Hi there,
I have seen this issue before and it seems stills to apply.
I am using this version via pyspark:
ss = (
SparkSession.builder.appName("ES")
.config("spark.driver.memory", "8g")
.config(
"spark.jars.packages",
"org.elasticsearch:elasticsearch-spark-30_2.12:7.13.0"
)
.getOrCreate()
)
Print Schema works:
root
|-- @timestamp: timestamp (nullable = true)
|-- AuthenticationPackage: string (nullable = true)
|-- Destination: string (nullable = true)
|-- DomainName: string (nullable = true)
|-- EventID: long (nullable = true)
|-- FailureReason: string (nullable = true)
|-- LogHost: string (nullable = true)
|-- LogonID: string (nullable = true)
|-- LogonType: long (nullable = true)
|-- LogonTypeDescription: string (nullable = true)
|-- ParentProcessID: string (nullable = true)
|-- ParentProcessName: string (nullable = true)
|-- ProcessID: string (nullable = true)
|-- ProcessName: string (nullable = true)
|-- ServiceName: string (nullable = true)
|-- Source: string (nullable = true)
|-- Status: string (nullable = true)
|-- SubjectDomainName: string (nullable = true)
|-- SubjectLogonID: string (nullable = true)
|-- SubjectUserName: string (nullable = true)
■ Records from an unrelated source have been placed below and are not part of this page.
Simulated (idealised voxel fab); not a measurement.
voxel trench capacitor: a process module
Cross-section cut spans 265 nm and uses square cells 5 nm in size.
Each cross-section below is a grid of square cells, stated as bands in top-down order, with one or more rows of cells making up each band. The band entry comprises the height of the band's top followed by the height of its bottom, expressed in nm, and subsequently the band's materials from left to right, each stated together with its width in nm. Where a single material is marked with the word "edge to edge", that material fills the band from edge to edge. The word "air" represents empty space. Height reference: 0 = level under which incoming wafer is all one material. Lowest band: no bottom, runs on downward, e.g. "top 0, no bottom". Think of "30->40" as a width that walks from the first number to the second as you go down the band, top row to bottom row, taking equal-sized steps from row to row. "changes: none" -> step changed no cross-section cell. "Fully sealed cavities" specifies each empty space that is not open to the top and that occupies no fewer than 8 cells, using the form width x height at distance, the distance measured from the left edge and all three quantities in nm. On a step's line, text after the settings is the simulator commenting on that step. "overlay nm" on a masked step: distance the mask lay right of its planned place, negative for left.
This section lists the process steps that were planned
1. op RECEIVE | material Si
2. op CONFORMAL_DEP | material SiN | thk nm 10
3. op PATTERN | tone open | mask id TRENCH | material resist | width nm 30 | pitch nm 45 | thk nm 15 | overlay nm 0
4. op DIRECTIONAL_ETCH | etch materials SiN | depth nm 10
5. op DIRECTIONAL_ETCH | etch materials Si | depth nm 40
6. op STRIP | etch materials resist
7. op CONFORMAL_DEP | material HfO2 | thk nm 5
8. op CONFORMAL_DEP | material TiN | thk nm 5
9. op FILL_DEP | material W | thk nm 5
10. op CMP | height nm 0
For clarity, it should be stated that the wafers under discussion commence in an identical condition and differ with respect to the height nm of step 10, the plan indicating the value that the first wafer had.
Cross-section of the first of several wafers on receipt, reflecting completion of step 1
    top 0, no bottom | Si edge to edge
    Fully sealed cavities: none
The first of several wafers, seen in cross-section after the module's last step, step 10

|-- Time: long (nullable = true)
|-- UserName: string (nullable = true)
|-- event: struct (nullable = true)
| |-- category: string (nullable = true)
|-- host: struct (nullable = true)
| |-- name: string (nullable = true)
|-- message: string (nullable = true)
|-- user: struct (nullable = true)
| |-- name: string (nullable = true)
However any operation like show triggers the positition not found error.
The mappings are correct:
{'mappings': {'unified-host': {'properties': {'@timestamp': {'type': 'date'},
'AuthenticationPackage': {'type': 'keyword'},
'Destination': {'type': 'text',
'fields': {'keyword': {'type': 'keyword', 'ignore_above': 256}}},
'DomainName': {'type': 'text',
'fields': {'keyword': {'type': 'keyword', 'ignore_above': 256}}},
'EventID': {'type': 'long'},
'FailureReason': {'type': 'text',
'fields': {'keyword': {'type': 'keyword', 'ignore_above': 256}}},
'LogHost': {'type': 'text',
'fields': {'keyword': {'type': 'keyword', 'ignore_above': 256}}},
'LogonID': {'type': 'text',
'fields': {'keyword': {'type': 'keyword', 'ignore_above': 256}}},
'LogonType': {'type': 'long'},
'LogonTypeDescription': {'type': 'text',
'fields': {'keyword': {'type': 'keyword', 'ignore_above': 256}}},
'ParentProcessID': {'type': 'text',
'fields': {'keyword': {'type': 'keyword', 'ignore_above': 256}}},
'ParentProcessName': {'type': 'text',
'fields': {'keyword': {'type': 'keyword', 'ignore_above': 256}}},
'ProcessID': {'type': 'text',
'fields': {'keyword': {'type': 'keyword', 'ignore_above': 256}}},
'ProcessName': {'type': 'text',
'fields': {'keyword': {'type': 'keyword', 'ignore_above': 256}}},
'ServiceName': {'type': 'text',
'fields': {'keyword': {'type': 'keyword', 'ignore_above': 256}}},
'Source': {'type': 'text',
'fields': {'keyword': {'type': 'keyword', 'ignore_above': 256}}},
'Status': {'type': 'text',
'fields': {'keyword': {'type': 'keyword', 'ignore_above': 256}}},
'SubjectDomainName': {'type': 'text',
'fields': {'keyword': {'type': 'keyword', 'ignore_above': 256}}},
'SubjectLogonID': {'type': 'text',
'fields': {'keyword': {'type': 'keyword', 'ignore_above': 256}}},
'SubjectUserName': {'type': 'text',
'fields': {'keyword': {'type': 'keyword', 'ignore_above': 256}}},
'Time': {'type': 'long'},
'UserName': {'type': 'text',
'fields': {'keyword': {'type': 'keyword', 'ignore_above': 256}}},
'event': {'properties': {'category': {'type': 'text',
'fields': {'keyword': {'type': 'keyword', 'ignore_above': 256}}}}},
'host': {'properties': {'name': {'type': 'text',
'fields': {'keyword': {'type': 'keyword', 'ignore_above': 256}}}}},
'message': {'type': 'keyword'},
'user': {'properties': {'name': {'type': 'text',
'fields': {'keyword': {'type': 'keyword', 'ignore_above': 256}}}}}}}}}}
Blockquote
Is this still related to the dot notation?
How can I workaround it? Is there a way to exclude specific fields?